After attending the Los Osos country-themed Christmas parade at 10 a.m. Saturday along Los Osos Valley Road, stop by the fourth annual Needs ’n Wishes Holiday Fundraiser for the homeless at the Maxine Lewis Memorial Shelter.
The feel-good you’ll get out of it is better than watching “It’s a Wonderful Life” again. Your holiday spirit is your price for admission at the South Bay Community Center.
Richard Margetson and Jerri Walsh of Los Osos, members of the Homeless Advisory Council, founded the event. They said they’ve had anonymous donors match donations of more than $25,000, so they could raise $45,000 this year.
Margetson explained the need for the event has grown. From 2006 to 2009, the recorded number of homeless people is up to 4,900 from 2,400, with 1,000 being school-age children.
“Call us at 528-5800,” Margetson said. “We show a film to groups that will tear your heart out.”
Their strategy for support has generated a large variety of desired gift items with absolutely no overhead costs. When was the last time 100 percent of your donation went directly to people in need?
And you can complete your shopping with income-tax benefits. Hundreds of auction items, gift certificates, baked goods, crafts, toys, hamburgers, beverages and musical entertainment are donated.
“We wanted Los Osos to host this event,” Walsh said. “The holiday fun, music and spirit of giving goes from 10 a.m. to 8 p.m., but get there before 6 p.m., when the auction closes.”
Walsh and Margetson want to dispel several myths about the homeless. San Luis Obispo County does have families in distress from upside-down mortgages or lost jobs, who might live in their cars during their temporary setback. A larger shelter than the current one with 49 beds will not bring more homeless people to the county, they said.

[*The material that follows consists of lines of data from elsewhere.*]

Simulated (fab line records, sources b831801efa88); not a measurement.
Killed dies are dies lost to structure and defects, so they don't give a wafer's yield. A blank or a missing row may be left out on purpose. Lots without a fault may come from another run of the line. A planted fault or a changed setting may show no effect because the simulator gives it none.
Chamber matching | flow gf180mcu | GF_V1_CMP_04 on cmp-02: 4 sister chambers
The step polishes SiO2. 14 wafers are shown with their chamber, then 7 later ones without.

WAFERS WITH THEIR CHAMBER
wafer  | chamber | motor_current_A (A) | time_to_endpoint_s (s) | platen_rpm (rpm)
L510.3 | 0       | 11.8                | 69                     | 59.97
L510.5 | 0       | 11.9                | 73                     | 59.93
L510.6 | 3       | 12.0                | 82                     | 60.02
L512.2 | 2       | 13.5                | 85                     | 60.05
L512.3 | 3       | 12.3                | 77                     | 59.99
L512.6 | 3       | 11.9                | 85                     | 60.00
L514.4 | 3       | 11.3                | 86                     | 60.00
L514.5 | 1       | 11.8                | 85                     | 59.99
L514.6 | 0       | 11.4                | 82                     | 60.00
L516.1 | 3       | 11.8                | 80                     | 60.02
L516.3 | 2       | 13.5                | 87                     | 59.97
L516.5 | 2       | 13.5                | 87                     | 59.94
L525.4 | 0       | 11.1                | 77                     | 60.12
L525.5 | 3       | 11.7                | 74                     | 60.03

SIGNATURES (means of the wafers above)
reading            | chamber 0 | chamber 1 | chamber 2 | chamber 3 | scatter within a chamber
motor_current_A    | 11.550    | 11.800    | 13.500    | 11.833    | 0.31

“The homeless could be any one of us,” Margetson said. He mentioned several amazing stories: the little girl getting straight A’s doing her homework by the car dash light; the successful businessman donating $1,000 because he was once homeless for eight months; the homeless veterans we exposed to the elements of war but can’t protect from the elements at home; the volunteer with a sick husband at home who refuses to give up her station on Christmas; the Cambria Rotary Interact students challenging themselves to collect $2,000 to fill the giant water bottles; the family that takes their three kids to buy toys for Toys for Tots.
“About 2:30-ish, Supervisor Adam Hill has some good news,” Margetson added. “The holidays are a time of giving — a time of compassion.”